Strictly speaking, there is no golden visa program in Switzerland. As a result, finding the right gateway to Switzerland can be challenging.
However, with enough research, the right advice, and expert support, high-net-worth individuals can find the right solution, whether they are retired or working.

From a tax point of view, the same person may be taxed very lightly or heavily depending on whether or not they have properly planned their tax structure in advance.
Choosing Switzerland is just the beginning. Then you have to decide where in Switzerland you want to live. The variety of possibilities is immense for such a small country, depending on your desire.
Switzerland has 26 cantons, like states, each offering different taxation frameworks, diverse lifestyles, and unique topography. Choosing which canton is right for you is paramount to getting the most out of your experience.
The different immigration routes
There are various ways of obtaining the right of residence in Switzerland:
Route for citizens of an EU country
This is the simplest route. EU citizens have the right to settle in Switzerland, provided they have sufficient financial means to support themselves (the threshold is low) and do not endanger public order.
Citizens of EU countries can come to Switzerland either as employees, to work as self-employed persons (artists, sportsmen, and women, freelancers), as directors of Swiss or foreign companies, or without a professional activity (as retirees or to manage their assets).
Route for foreign pensioners with close links to Switzerland
Many foreigners have forged strong ties with Switzerland during their lives and wish to spend their retirement here. There is a residence route for this category of people. To qualify, an applicant must:
- Be over 55;
- Have strong personal links with Switzerland;
- Pledge not to engage in any gainful activity in Switzerland during the stay;
- Have sufficient financial means; and
- Do not threaten Swiss public order.
Route for foreigners of major public interest
The Swiss immigration authorities have the discretion to grant a residence permit to a foreigner whose presence represents a major public interest for Switzerland.
The public interest may be scientific if the foreigner is an eminent scientist, cultural if the foreigner is a well-known artist, or fiscal if the foreigner becomes a major taxpayer (more on that below).
The usual conditions apply: the foreign national must have the means to provide for his or her own financial needs and must not endanger Swiss public order.

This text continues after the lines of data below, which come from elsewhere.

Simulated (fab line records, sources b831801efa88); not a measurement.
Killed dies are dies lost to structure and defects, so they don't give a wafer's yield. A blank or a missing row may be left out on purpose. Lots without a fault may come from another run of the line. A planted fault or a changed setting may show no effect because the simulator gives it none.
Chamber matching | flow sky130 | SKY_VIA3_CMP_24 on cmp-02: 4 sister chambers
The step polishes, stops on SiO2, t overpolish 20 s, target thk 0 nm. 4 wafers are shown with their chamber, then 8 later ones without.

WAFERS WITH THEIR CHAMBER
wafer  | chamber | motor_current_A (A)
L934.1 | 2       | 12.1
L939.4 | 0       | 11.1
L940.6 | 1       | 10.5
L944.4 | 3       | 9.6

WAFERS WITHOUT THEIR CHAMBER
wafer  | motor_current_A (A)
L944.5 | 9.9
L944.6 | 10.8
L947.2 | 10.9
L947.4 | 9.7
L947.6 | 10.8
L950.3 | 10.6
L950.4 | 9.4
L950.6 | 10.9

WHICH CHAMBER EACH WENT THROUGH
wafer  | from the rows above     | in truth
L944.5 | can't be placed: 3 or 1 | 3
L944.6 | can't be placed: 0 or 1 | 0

Route for highly qualified employees and investors
Swiss employers can hire employees who are citizens of non-EU countries and obtain a residence permit for them.
These employees must be highly qualified (managers, specialists, experienced academics). Employers must also demonstrate that hiring this person is in Switzerland's economic interests and that they have been unable to find a suitable candidate in the Swiss or EU labor market.
A wealthy foreigner wishing to settle in Switzerland may set up a new company or invest in an existing company. This company can then hire its shareholder under the conditions described above and obtain a residence permit for him or her in Switzerland.
Route for family members of Swiss residents
Swiss residents may have certain family members join them in Switzerland on the basis of family reunification. In all cases, family reunification extends to the spouse (or registered partner) and minor children.
Swiss and EU citizens may also bring their children up to the age of 21 (even if they are not dependent), their dependent parents, and grandparents, even if these individuals are not EU citizens themselves.
Permanent residence in Switzerland
New residents in Switzerland will get a provisional residence permit, generally for one year at first, then for two years, and then they continue to renew it. After residing for ten years, the foreigner may acquire permanent residence in Switzerland.
If you are the spouse of a Swiss citizen, the spouse of a permanent resident, or a citizen of a country with a treaty on establishment with Switzerland, you are eligible for permanent residence after only five years of provisional residence. This applies to many Western European countries, the UK, the USA, and Canada.
Acquisition of Swiss citizenship
Acquiring a Swiss passport is often seen as an eminently reassuring thing by foreigners, especially when they come from unstable parts of the world.
Foreign nationals may apply for Swiss nationality if they have permanent resident status and have lived in Switzerland for at least ten years, including three years in the five years preceding the application.
To be eligible, they must also demonstrate that they have integrated well in Switzerland, have a good knowledge of Switzerland, and do not constitute a threat to the country's security.
Specific categories of individuals can benefit from facilitated naturalization, in particular, those married to a Swiss citizen, provided they have been living in a conjugal union for at least three years and have lived in Switzerland for a total of at least five years, including at least the year preceding the application.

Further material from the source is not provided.